Nurturing open marketplaces for predictive models and modeling expertise

Big Data Evangelist, IBM

Anybody can be Nostradamus, and I don't mean that in a good way. Just like that medieval French mystic, you or I could easily spend our lives spinning grandiose, alluring and unverifiable visions of the future. If you swirl in just the right amount of symbolic apocalyptic hokum, you can never be disproved, no matter how the future unfurls. People in coming centuries can read whatever they wish into your prophecies.

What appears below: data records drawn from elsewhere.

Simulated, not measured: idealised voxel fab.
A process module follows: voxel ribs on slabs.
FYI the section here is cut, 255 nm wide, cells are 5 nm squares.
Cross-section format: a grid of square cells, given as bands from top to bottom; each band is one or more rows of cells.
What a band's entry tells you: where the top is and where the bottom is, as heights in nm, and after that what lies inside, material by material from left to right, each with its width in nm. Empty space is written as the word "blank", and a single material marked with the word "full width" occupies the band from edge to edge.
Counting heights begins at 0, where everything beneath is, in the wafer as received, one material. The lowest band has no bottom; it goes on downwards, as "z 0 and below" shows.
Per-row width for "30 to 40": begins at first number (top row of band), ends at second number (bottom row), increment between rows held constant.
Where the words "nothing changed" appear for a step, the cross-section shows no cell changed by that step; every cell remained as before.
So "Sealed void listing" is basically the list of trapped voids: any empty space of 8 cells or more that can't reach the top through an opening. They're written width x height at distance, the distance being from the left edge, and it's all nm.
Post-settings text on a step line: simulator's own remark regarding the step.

Predictive analytics is the exact opposite. It's essentially the quantitative scientific process incarnate, not qualitative speculation run amok. In the world of statistical analysis. Your predictive models are 100 percent grounded in historical data. Not just that, they make quantitative assertions about specific future scenarios (for example: a certain cluster of independent variables will cause a specific percentage of specific types of customers to accept a specific offer in a specific week) that can be verified if and when they actually come to pass.

Consequently, it's not necessarily true that simply anyone can do high-quality predictive modeling. They need the training, tools and, of course, the data to go further. And it couldn't hurt to have the personal aptitudes that I discussed in this post. There's a clear learning curve where predictive modeling is concerned, which means that, as demand for data scientists and other skilled predictive-modeling professionals continues to grow, the supply of qualified individuals will catch up only after a considerable time lag.

However, the dreaded data scientist shortage crisis apocalypse is much exaggerated, contrary to the headline of this recent article. As I stated in this blog from last year, the skills deficit isn't as dire as it's made out to be. The reasons why are several.

  • First, data scientists are reusing more of their work and, as a result, needing to develop fewer models from scratch.
  • Second, data scientist skills are increasingly being sourced, as needed, from external professional services firm and being developed in-house.
  • Third, more organizations are establishing data science centers of excellence to nurture and grow this talent internally.
  • And, last but not least, data science autodidacts (self-taught, uncredentialed, data-passionate individuals) are playing a more significant role in many organizations’ predictive brain trusts.

This recent article more or less corroborates that perspective. Author Madhu Reddy identifies three broad trends that, going forward, will minimize the likelihood of predictive-modeling skills shortages from now on:

  • Creating more data scientists via massive open online courses (MOOCs)
  • Providing predictive analytics tools for non-data scientists via self-service visual exploration tooling
  • Matching supply and demand for predictive models by establishing open marketplaces within which they can be bought and sold like any other monetizable intellectual property

That last point, the development of predictive analytics marketplaces, is the most fundamental. As Reddy states, "A prediction marketplace enables a data scientist to create a model just once and then repeatedly customize the model, rather than start from scratch each time. With an efficient marketplace, over the same period, a data scientist can build many more different models for different customers, compared to repeatedly recreating the same models from scratch."

In addition to buying and selling predictive models in the open market, I'd also add that open-source data-scientist expertise markets are fundamental to this vision. As I stated in this blog last year, "Big data will leverage the most open arena of all, “crowdsourcing” cloud approaches, such as Kaggle and TopCoder, to pool the world’s expertise (or at least that of all the smart people in your company and value chain) in wide-ranging development, investigation and exploration of analytics—and data-infused business problems from all conceivable angles."

Predictive marketplaces should allow us to reuse the models and the modelers themselves within our data science initiatives. Even as data science skills become ubiquitous in the modern world, there will still be the need for efficient marketplaces to match up the supply and demand for their services.

Open marketplaces are an inexhaustible source of economic dynamism. Adam Smith, not Nostradamus, was the seer who saw this vision most clearly.